Asia is becoming the global epicenter of corporate corruption

Asia is quickly becoming the main target of US efforts to crack down on international corruption. The region is the focus of more than 100 ongoing probes under the US Foreign Corrupt Practices Act, which criminalizes bribery by companies and individuals outside of the United States, according to a survey by the law firm Freshfields Bruckhaus Deringer. That’s more than twice as many as investigations as in any other region.

A spokesman for the law firm told Quartz that more than 80 of the 100 Asian investigations involved China.

The Freshfields survey is further proof of US anti-corruption authorities flexing their muscles in the region. In 2013 and 2014, Asia also was in the lead when it came to FCPA enforcement actions, but not nearly as decisively.

Foreign companies that are exposed to US enforcement actions are also paying more of these fines. Non-US based entities paid 63% of the total $2.3 billion in FCPA fines imposed in 2013 and 2014, even though they accounted for less than a third of cases. Last year, the DOJ imposed its largest anti-bribery fine ever of $772 million on the French power company Alstom for bribing officials in Indonesia, Egypt and other countries. The Chinese subsidiary of the New York-based cosmetics company Avon was also ordered to pay more than $135 million for concealing $8 million in “gifts” to Chinese officials.
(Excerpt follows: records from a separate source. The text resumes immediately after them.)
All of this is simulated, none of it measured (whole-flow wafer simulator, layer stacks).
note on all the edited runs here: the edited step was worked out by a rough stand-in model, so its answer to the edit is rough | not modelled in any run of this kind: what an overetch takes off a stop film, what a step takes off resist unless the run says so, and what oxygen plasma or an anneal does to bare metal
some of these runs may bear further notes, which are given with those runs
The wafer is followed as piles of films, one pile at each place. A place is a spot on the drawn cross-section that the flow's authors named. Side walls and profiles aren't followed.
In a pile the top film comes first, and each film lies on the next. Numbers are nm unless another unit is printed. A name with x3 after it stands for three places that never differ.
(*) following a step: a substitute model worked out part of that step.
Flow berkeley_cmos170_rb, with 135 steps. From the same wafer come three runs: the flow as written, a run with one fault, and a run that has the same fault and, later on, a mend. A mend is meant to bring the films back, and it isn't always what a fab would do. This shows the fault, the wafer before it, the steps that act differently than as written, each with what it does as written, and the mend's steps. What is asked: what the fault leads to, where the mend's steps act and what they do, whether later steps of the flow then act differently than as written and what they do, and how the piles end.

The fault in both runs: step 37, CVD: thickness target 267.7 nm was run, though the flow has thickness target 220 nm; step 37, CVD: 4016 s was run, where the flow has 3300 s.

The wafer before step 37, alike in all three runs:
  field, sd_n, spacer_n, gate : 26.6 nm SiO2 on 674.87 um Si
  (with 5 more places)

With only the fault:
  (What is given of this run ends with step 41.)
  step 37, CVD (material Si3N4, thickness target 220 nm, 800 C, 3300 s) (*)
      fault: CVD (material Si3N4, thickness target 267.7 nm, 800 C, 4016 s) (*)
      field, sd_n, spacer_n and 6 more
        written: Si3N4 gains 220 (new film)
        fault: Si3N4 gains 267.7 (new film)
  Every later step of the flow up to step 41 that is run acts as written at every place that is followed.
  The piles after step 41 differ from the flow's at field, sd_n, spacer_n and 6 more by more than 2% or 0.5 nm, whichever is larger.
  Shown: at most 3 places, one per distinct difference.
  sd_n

These fines and investigations will only increase, according to Freshfields. “The number of international companies that are exposed to the extraterritorial jurisdiction of US regulators is set to skyrocket as those companies access US capital markets or structure investments in ways that attract US jurisdiction,” said William Robinson, the firm’s global investigations partner. “This means that US enforcement activity abroad will also rise accordingly.”